I'm a beginner. If I made a mistake explain everything as clearly as possible without skipping a step. (My professor insists to not skip a step.)
Question: If $A_n=\{(n+1)k:k\in\mathbb{N}\}$ determine the sets $\bigcup\{A_n:n\in\mathbb{N}\}$ and $\bigcap\{A_{n}:n\in\mathbb{N}\}$
Hypothesis: $\bigcup\{A_n:n\in\mathbb{N}\}=\mathbb{N}-\{1\}$ and $\bigcap\{A_{n}:n\in\mathbb{N}\}=\emptyset$.
Proof: Assume $x\in\bigcup\{A_n:n\in\mathbb{N}\}$. Since $A_n\subseteq \mathbb{N}-\{1\}$, for all $n\in\mathbb{N}$, $\left(\right.$since if $x=(n+1)k$, for $n,k\in\mathbb{N}$, then $x\in\mathbb{N}-\{1\}$ $\!\!\left.\right)$, we have $A_n\subseteq\mathbb{N}-\{1\}$ for some $n\in\mathbb{N}$. Thus $\bigcup\{A_n:n\in\mathbb{N}\}\subseteq\mathbb{N}-\{1\}$. Moreover, if $x\in\mathbb{N}-\{1\}$, then $x$ can be the product of one or more natural numbers greater than one. Hence, there exists some natural numbers in $\mathbb{N}$ whose product is $x\in\mathbb{N}$. Therefore, if $x=(n+1)k$, for some $n,k\in\mathbb{N}$, then $x\in\bigcup\{A_n:n\in\mathbb{N}\}$. Thus, $\mathbb{N}-\{1\}\subseteq\bigcup\{A_n:n\in\mathbb{N}\}$.

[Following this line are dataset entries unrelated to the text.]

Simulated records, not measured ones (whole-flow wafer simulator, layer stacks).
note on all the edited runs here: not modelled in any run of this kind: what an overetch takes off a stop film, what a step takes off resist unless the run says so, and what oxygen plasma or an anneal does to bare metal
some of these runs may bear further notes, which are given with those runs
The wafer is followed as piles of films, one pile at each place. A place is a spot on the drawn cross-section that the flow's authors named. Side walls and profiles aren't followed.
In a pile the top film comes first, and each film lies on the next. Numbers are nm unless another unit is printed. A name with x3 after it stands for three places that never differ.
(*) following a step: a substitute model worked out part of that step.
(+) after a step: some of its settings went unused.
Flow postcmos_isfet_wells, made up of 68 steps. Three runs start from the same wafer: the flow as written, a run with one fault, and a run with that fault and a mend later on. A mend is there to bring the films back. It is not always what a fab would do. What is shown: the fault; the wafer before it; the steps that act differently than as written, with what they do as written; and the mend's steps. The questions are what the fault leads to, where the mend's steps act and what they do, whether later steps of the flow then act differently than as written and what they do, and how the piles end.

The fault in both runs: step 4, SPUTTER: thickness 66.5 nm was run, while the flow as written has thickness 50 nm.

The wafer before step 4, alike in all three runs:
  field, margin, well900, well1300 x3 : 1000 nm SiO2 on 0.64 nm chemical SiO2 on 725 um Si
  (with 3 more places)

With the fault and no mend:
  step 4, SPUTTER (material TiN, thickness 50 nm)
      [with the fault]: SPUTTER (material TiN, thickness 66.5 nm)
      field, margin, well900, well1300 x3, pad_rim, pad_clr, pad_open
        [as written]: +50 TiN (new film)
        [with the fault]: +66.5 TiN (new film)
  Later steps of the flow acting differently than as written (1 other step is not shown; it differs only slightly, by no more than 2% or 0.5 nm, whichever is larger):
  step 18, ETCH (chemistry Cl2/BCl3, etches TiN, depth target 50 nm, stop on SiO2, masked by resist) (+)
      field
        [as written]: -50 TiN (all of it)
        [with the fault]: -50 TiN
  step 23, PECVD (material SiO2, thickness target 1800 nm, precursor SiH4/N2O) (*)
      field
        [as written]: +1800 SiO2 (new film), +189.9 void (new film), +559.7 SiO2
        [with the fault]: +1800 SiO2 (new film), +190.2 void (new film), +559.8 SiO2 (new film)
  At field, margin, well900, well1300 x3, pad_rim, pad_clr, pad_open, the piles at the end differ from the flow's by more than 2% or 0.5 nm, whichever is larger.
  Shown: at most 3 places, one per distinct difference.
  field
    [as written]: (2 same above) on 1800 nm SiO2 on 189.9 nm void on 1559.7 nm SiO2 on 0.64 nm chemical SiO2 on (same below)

Since $\bigcup\{A_n:n\in\mathbb{N}\}\subseteq\mathbb{N}-\{1\}$ and $\mathbb{N}-\{1\}\subseteq\bigcup\{A_n:n\in\mathbb{N}\}$, we have $\mathbb{N}-\{1\}=\bigcup\{A_n:n\in\mathbb{N}\}$.
Suppose $\bigcap\{A_n:n\in\mathbb{N}\}\neq\emptyset$. If $x\in\bigcap\{A_n:n\in\mathbb{N}\}$, then all $A_n$ intersect eachother based on the lowest common multiple of $\{(n+1):n\in\mathbb{N}\}$. This is determined by natural numbers with the most prime factors. Since there are infinite prime factors, their product is $\infty$ which should be the intersection but $\infty$ is not a number. Hence it is not an element of $\mathbb{N}$. Therefore, $\bigcap\{A_n:n\in\mathbb{N}\}$ is empty. This is a contradiction to the first statement that $\bigcap\{A_n:n\in\mathbb{N}\}$ is not empty, thus $\bigcap\{A_n:n\in\mathbb{N}\}=\emptyset$.
Question: Is my proof correct? What is a shorter proof that a begginer like me can write?